Cooler Testing Strategy

By Vitaly Krinitsin

Quite often when purchasing a new product you consult various Internet sites in order to find a model best suited for you. Some of such publications turn to be quite interesting and informative. But I should note that the vast majority of my colleges take testing of coolers not seriously. And as a result, publishing data of incorrectly carried out experiments mislead not only themselves, but also their readers.

Having a great deal of theoretical and practical data at our disposal we have developed our own strategy of testing coolers which allows for a quite objective estimation of their performance.

Initial prerequisites

There is a quantitative characteristic of heat-exchanging processes between a surface of some body and environment called a heat-transfer factor a (W/m2K). A heat-transfer factor is a constant of proportionality in the Newton's heat transfer law:

q = aDT,

q - density of a heat flaw (W/m2), and DT - temperature difference between a body's surface and the environment.

A heat transfer factor describes the intensity of heat exchange: at low values (hindered heat exchange) a temperature of the body's surface is much higher than that of the environment, at high values (intensive heat exchange) a temperature of the surface doesn't differ much from that of the environment. It should be noted that a heat-transfer factor is not a physical characteristic of a body, but it is defined by its structural parameters and environment parameters. In the engineering practice usage of a heat-transfer factor is not always justified, that is why they often use its reciprocal called thermal resistance q (m2K/W).
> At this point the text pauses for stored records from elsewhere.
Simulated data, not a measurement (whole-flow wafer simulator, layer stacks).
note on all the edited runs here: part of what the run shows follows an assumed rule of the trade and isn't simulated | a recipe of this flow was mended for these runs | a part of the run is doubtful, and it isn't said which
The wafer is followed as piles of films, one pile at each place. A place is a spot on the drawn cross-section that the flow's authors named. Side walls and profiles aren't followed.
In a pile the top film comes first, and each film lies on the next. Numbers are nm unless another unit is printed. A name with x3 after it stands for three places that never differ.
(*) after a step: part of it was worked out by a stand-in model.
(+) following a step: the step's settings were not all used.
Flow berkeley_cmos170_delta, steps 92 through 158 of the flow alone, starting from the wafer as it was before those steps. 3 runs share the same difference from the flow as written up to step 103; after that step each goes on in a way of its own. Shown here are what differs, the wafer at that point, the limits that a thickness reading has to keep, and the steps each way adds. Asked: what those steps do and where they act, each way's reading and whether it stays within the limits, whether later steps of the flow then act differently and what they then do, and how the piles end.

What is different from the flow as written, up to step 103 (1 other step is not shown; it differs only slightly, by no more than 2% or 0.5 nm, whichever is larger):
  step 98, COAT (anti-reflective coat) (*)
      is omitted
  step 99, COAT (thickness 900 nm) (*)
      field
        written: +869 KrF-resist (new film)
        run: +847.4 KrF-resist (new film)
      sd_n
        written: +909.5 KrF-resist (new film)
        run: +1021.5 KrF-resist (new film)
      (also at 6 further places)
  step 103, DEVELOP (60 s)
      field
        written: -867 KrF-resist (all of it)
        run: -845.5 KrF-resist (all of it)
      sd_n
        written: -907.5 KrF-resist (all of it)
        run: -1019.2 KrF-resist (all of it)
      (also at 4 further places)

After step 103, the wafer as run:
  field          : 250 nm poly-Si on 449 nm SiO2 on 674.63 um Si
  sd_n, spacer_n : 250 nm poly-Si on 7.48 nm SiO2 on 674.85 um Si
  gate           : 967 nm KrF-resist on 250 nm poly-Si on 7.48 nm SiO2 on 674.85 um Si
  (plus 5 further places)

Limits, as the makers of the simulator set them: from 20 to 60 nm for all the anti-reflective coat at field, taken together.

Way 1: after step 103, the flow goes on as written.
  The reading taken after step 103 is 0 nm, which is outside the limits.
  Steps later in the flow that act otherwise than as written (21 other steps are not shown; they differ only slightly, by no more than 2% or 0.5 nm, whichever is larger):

Here we mean external thermal resistance that describes heat exchange processes in a so called boundary layer. For describing heat exchange processes inside a body we use an internal thermal resistance that is defined by structural parameters of a body and heat conductivity of the material. The sum of these two characteristics makes a total thermal resistance (let's call it just thermal resistance), it is one of the major characteristics of any heat-exchanging system.

Many manufacturers specify thermal resistnace as one of the major technical characteristics of their products (sometimes it is measured in °C/W). It may seem that now it is easy to calculate temperature. But in fact it is not so simple.

First of all, there is no a universal approach for experimental estimation of thermal resistance. Some manufacturers give a thermal resistance of a "pure" cooler (q_ca - theta case to ambient), which defines a temperature of the die's surface. Some specify a thermal resistance of a system processor-cooler (q_ja - theta junction to ambient), which defines a temperature of the core. Besides, it is difficult to get the information from a manufacturer on what thermal resistance is given.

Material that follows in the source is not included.